Notebooks A-Go-Go

I’ve been using RMarkdown notebooks pretty much ever since they were introduced. Being able to weave in code chunks with output and full prose, plus being able to come back to a notebook and have all the output still visible without having to rerun chunks, was a no-brainer for me. It’s been so reflexive a format for me that when I see junior analysts with a html_document output type selection I assume it’s a typo and correct them on what must surely have been an error on there part. But perhaps my use of the format has been a bit too reflexive and has become dogmatic?

In the span of two short weeks I had two major uses of html_document pop up that took me by surprise. The first was in getting myself familiar with the codebase and workflows at my wonderful new dayjob. In reviewing existing workflow, I noticed a lot of html_document and was introduced to a pattern of saving graphics out for incorporating into reports. This tickled a memory and I went out and re-discovered Bob Rudis’ post on publishing documents out to Googledrive, a workflow very similar to what I was now doing as well. It turns out that Bob also uses the html_document format. I have mad respect for Bob, though I’ve never grokked his dislike of notebooks. (Will buy $BEVERAGES for a discussion on this at some point!).

Faced with two big uses of html_document specifically around a workflow I needed to support, I went back to basics and documented my requirements:

Mix long-form text with code (usually, but not always, R)
Be able to share a document with non R users for reviewing document outlines and research directions
Save out pre-publication quality graphics in both PDF and PNG format for sharing, insertion, and final tweaks in layout software
Review cached chunks in documents without having to re-run documents every time

Surprisingly, this doesn’t require my beloved html_notebook format. RStudio helpfully will insert the output of any evaluated code chunk inline into a document by default (though some change their configs to continue to dump to console). The notebook format itself is not required for this handy feature. What a notebook format does get you is a html (specifically a .nb.html) file that is auto-generated every time the source Rmd is saved. This is a big win for me over having to remember to knit documents all the time before committing to a repository.

Additionally, a .nb.html document is fully self-contained and can be opened on its own (without any of the other RStudio Project files), and the generating Rmd file will be auto-recreated. The Rmd will have the evaluated code chunks still displayed inline, just like the last state of the Rmd file. This part is super handy for picking up work that another analyst has been performing. I can just open the notebook file and see the graphs and dataframes of their output without having to do a lot of costly processing on my end. If you use html_document (or any other markdown flavor), RStudio has to cache the chunk output in your local .Rproj.user directory, which another user won’t have. This results in someone opening an html_document only markdown file and not having any of that nifty cached output.

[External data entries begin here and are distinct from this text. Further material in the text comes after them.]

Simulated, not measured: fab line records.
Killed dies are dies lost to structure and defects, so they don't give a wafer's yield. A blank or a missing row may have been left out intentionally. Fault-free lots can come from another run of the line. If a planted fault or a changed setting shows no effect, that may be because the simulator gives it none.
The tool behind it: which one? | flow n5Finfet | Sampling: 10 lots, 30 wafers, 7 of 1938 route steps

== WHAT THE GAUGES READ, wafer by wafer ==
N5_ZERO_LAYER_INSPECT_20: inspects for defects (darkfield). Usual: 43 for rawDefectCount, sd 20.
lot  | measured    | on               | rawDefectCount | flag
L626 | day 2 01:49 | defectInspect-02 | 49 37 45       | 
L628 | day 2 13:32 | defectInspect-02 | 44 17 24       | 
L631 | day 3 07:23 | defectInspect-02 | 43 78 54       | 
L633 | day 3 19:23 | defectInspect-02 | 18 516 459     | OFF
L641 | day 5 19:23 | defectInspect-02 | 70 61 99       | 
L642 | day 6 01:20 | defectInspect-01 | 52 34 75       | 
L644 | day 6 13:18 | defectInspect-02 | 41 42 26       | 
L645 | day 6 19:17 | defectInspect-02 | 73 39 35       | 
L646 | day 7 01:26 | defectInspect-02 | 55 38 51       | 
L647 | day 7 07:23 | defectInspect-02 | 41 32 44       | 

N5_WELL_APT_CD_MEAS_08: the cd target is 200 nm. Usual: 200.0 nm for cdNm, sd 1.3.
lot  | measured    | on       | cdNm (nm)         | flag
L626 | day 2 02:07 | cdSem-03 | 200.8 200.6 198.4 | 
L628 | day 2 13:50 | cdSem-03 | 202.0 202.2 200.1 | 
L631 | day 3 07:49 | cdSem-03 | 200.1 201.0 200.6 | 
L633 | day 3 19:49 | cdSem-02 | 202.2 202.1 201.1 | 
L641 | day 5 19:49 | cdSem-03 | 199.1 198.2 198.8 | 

There is one downside of notebooks for my workflow, and it’s a doozy. The nifty knitr and googledrive process that Bob outlines in his blog post requires that visuals are saved out to a stand alone directory, which are then uploaded to a Google Drive location. Only the html_document format can handle the fig.path option. This is by design as having images in a separate directory is directly against the fully self-contained goal of notebooks.

I’ve tried to look into various knitr hooks to recreate this self-contained and external-save approach and haven’t found an entirely satisfactory approach. I currently stick an additional output format of html_notebook on my templates. Even when the notebook format is not the default, RStudio will still generate the nb.html file. So I can have html_document as my default, work with the notebooks as my primary format, then knit to HTML when I’m ready to share graphics.

I don’t love this approach with it’s dependence on my remembering to knit on a regular basis, but my team has a small helper function to save graphics to an external directory that scratches part of my itch. I’d love to hear from others if there’s a more elegant approach!